I am experiencing some problems with some servers we have running influx on. I have written a detailed issue on github:
Another observation we did today is that Influx is able to write around 40% of the data to disk, while the rest seems to be stuck in memory and is lost when the container is restarted. The issue has happened only on Sunday evening at 00:00 when the shard-group-duration was 7 days. Recently we changed it to 1 day, and now it suddenly happened on a Thursday at the same time, meaning it must be related to opening and closing of a shard.
We have also experienced the issue on a single host which is not running docker swarm. Before we restarted the container I took a copy of the /metrics data, so if there is something there I will gladly share.
I am lost on how to troubleshoot this further and need some help on this.
Hello @cripyy,
Welcome! Thanks for your question and for creating an issue. I’m afraid 2.x is known for having unexpected memory spikes like this (part of the reason why the eng team invested in a rewrite for 3.x). The best place for that type of help is gh.

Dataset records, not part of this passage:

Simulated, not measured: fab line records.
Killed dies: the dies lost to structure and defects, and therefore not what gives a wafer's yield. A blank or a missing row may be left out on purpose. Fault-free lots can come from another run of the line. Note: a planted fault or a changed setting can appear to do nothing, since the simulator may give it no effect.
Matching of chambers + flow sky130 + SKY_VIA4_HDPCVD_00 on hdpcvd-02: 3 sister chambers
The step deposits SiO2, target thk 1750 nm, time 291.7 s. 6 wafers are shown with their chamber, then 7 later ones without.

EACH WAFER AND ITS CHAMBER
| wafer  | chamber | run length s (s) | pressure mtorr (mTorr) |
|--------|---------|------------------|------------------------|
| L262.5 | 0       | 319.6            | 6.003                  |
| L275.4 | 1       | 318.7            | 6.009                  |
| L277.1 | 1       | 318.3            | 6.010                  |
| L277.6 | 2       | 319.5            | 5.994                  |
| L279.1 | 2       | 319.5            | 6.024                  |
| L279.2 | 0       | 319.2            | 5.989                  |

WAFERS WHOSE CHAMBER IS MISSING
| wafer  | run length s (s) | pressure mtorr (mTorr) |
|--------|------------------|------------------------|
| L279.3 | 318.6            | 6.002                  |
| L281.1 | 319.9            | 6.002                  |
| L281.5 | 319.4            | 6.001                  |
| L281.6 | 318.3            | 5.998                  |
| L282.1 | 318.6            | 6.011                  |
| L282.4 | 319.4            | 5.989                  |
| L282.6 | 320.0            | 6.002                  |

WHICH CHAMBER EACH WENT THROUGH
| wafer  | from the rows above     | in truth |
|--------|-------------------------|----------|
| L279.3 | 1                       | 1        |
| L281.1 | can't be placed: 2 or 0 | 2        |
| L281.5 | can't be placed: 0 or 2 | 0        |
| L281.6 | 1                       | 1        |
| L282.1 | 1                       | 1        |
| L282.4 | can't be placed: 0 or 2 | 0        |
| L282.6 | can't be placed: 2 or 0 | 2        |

The problem is that it is not a general memory spike. The problem is that the memory will continue growing until it eventually becomes OOM. While this is happening the qc_queing_active goes straight up to 1024 which is the limit, and it refuses to reply to any queries from Grafana. It is only solved by doing a restart on the container. As a temporary fix, I have had to create a bash script that checks if the qc_queing_active is at the limit, if that is the case it restarts the container, but that is not an ideal “fix” for the issue.
I have posted the issue on Github, but have yet to receive any response.